Revenue forecast: $2.6B “This is the other shoe dropping.”
November 19th, 2009 by Niki Reading | Filed under Uncategorized.The state’s unemployment rate will reach a peak in the spring of 2010 at about 9.8 percent, says Dr. Arun Raha, the state’s chief economic forecaster.
He said at the beginning of the revenue forecast council that they’re ratcheting down their estimates for revenue collections for the state. He said the model he used for reaching the earlier numbers had been untrustworthy. Raha, a noted joker during the dim revenue forecast council meetings, told the crowd that this wasn’t the only time he’d been led astray by a model — but last time, he was “much younger and unmarried.”
Back to the forecast: He said consumer confidence is “stuck” and unlikely to show significant improvement until the spring.
Raha said small, regional and local banks were faring better at the beginning of the economic downturn, but now they’re doing worse. “The reason … is that their portfolio has a larger exposure to commercial real estate loans, which lagged housing loans” in defaults. “The number of regional and local bank failures has been steadily decreasing around the country.
“This is the second shoe dropping,” he said. “It’s effect will be to slow down the recovery,” he said, noting that it’s a “smaller shoe” than the first.

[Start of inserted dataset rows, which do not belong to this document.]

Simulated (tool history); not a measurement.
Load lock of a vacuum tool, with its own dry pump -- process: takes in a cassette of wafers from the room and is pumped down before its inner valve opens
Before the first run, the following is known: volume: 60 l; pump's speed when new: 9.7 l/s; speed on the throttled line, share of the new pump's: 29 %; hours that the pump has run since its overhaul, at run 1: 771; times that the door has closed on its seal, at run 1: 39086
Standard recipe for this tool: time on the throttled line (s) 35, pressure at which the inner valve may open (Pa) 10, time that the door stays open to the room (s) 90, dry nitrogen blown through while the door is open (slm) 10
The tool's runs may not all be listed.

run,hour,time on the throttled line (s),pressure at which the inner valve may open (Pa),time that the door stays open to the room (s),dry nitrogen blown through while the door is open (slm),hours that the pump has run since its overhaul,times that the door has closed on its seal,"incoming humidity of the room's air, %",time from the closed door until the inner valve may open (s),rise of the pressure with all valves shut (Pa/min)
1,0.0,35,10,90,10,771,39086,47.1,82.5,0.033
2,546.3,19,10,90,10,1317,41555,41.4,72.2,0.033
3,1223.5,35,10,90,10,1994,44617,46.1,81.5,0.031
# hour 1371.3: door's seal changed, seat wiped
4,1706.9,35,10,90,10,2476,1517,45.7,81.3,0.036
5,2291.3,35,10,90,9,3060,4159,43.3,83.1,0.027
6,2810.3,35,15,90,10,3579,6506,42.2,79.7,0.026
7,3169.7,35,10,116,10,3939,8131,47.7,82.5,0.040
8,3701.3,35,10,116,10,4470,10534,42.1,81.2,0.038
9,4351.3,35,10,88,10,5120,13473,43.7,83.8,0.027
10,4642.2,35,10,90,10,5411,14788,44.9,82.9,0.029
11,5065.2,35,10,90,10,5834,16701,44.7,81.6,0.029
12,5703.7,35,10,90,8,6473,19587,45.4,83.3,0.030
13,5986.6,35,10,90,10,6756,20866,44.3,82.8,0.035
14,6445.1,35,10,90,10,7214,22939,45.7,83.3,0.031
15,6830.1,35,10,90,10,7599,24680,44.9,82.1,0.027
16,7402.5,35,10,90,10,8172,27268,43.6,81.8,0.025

He said it’s more difficult for smaller businesses to get loans. “The reason this is significant is that most of the new jobs created in this economy are from small businesses,” Raha said. “The continuing credit crunch for small businesses is effectively inhibiting growth for the country’s largest employment sector.”
Raha said the state is recovering from an overabundance of construction, too. He said the federal $8,000 housing tax credit has given housing a boost — and that the credit has been extended until April will help.
“We don’t expect a recovery in nonresidential construction this biennium,” he said.
Car sales are at about 60 percent of normal levels, and the federal “cash for clunkers” program, while it did provide a boost to car sales, may have just pulled what would have been future business into one month.
“We are witnessing a synchronized global recovery with both the Euro zone and East Asia in recovery,” he said. “Since March, the dollar has depreciated by a little over 12 percent, making our exports more competitive.” Why is a weaker dollar good? For trade-dependent Washington, it makes our exports more affordable for everyone else, he said.
Good news: Washington will outperform the nation in personal income growth. “Of course, it really doesn’t matter to me if people don’t spend this income,” he said.
Real estate excise tax collections are up, he said, but it’s mostly from the number of transactions. The value per transaction is also up.
Raha said income is growing 8.4 percent faster than revenue. “That can only happen if consumers aren’t confident enough to spend,” he said, meaning the state won’t collect sales or real estate tax from that income.
“One perk of being an economist is that, unlike accountants, we regularly go back and change our numbers without going to prison,” he said, to laughs around the room.
On that note, Raha said the current forecast is $760 million less than the previous quarterly forecast. Cumulatively, that’s $5.8 billion down from what they originally expected. That means the state expects to collect about $28 billion in the biennium.
And: The cuts the Legislature made last session aren’t enough. There’s another $2.6 billion or so in cuts (and/or raised taxes) that need to be made.